Monday, January 6, 2003

02 Woman of the Year

Previous Winners: 1992: H. Ross Perot, 1993: St. Francis of Assisi, 1994: Newt Gingrich, 1995: Cal Ripken Jr., 1996: The Bob Dole Campaign, 1997: Dolly the Sheep, 1998: El Nino, 1999: Belinda Jensen, 2000: The Taco Bell Chihuahua, 2001: Randy Moss

As the selection committee gathered to begin the process of voting for the Newsletter's 11th annual Woman of the Year, members made it very clear that this year they finally wanted to select somebody who accurately reflected what the award is all about. Unfortunately since the turnover on the committee has been historically high due to the internal and sometimes public tri-partisan bickering bringing deliberations at times to a complete standstill, no one remaining was quite sure what the award really is supposed to be about. Still there was a general feeling that some of the last few recipients were picked more for the flash and attention than for being the best representation of the Woman of the Year.

Fortunately committee members agreed that this year unlike past years there was an abundance of qualified candidates and the challenge was not like in the recent past about selecting the lesser of two evils but rather making a tough decision between several intriguing possibilities. Among the nominees:

Michael Jackson: The image of an increasingly less than human looking Jackson dangling his blanket covered newborn over a several story up balcony was the most unforgettable news image of the year. Remember the good old days when the man was merely eccentric, collecting the remains of the elephant man, sleeping in an oxygen chamber? Now he's just plain weird. We repeat a newsletter mantra, "Has Jacko gone Whacko?"
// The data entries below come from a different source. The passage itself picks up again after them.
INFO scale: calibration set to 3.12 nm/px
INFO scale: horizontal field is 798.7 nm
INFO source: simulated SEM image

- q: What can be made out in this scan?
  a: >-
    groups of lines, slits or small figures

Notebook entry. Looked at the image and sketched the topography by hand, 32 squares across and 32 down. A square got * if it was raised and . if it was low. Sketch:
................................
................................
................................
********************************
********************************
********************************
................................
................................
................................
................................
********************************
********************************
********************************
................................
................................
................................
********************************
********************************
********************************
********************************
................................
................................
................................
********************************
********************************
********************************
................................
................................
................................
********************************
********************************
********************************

Lindsay Whalen: the Gophers' star point guard is a tremendous player with multiple skills, the ability to penetrate to the basket, wonderful court vision and above all else cockiness to want to be the one the rest of the team relies on when the game is on the line. Her response to the defection of Coach Brenda Oldfield was award winning stuff in itself. Whalen stoically faced the press and said the team didn't need anyone around who didn't want to be there. And as a new season has started with the Women Gophers ranked in a place no one could have envisioned a mere two years ago (top 10 in the latest AP poll) Whalen has newsletterly like backed up her words without saying anything else.

Winona Ryder: Caught red-handed the skilled actress proved she is always on. Her defense? Admirably that she was just doing research for a part. In the end being a convicted shoplifter however didn't seem to be what the Cheapo Newsletter Woman of the Year should be all about.

George W. Bush: Maybe it was all the talk radio committee members had playing while involved in the selection process but there was a palatable sense of the shift to the right felt even before the November election. Americans have made it clear they can agree on two things: they hate taxes and they don't trust big government. Give credit to the Republicans and particularly their painfully inarticulate but highly popular leader Mr. Bush for cashing in on these two themes. That some taxes are sure to rise as the economy tanks at the same time as government expands its role in our lives in the name of the war against terrorism (or is it Iraq?) and that the turn to the right continues somehow suggests G.W. is some sort of secret genius. His opponents underestimate him while the public doesn't bat an eye at the inconsistency and incoherency of the message. Is there any more accurate reflection of the words that appear on this particular page week after week?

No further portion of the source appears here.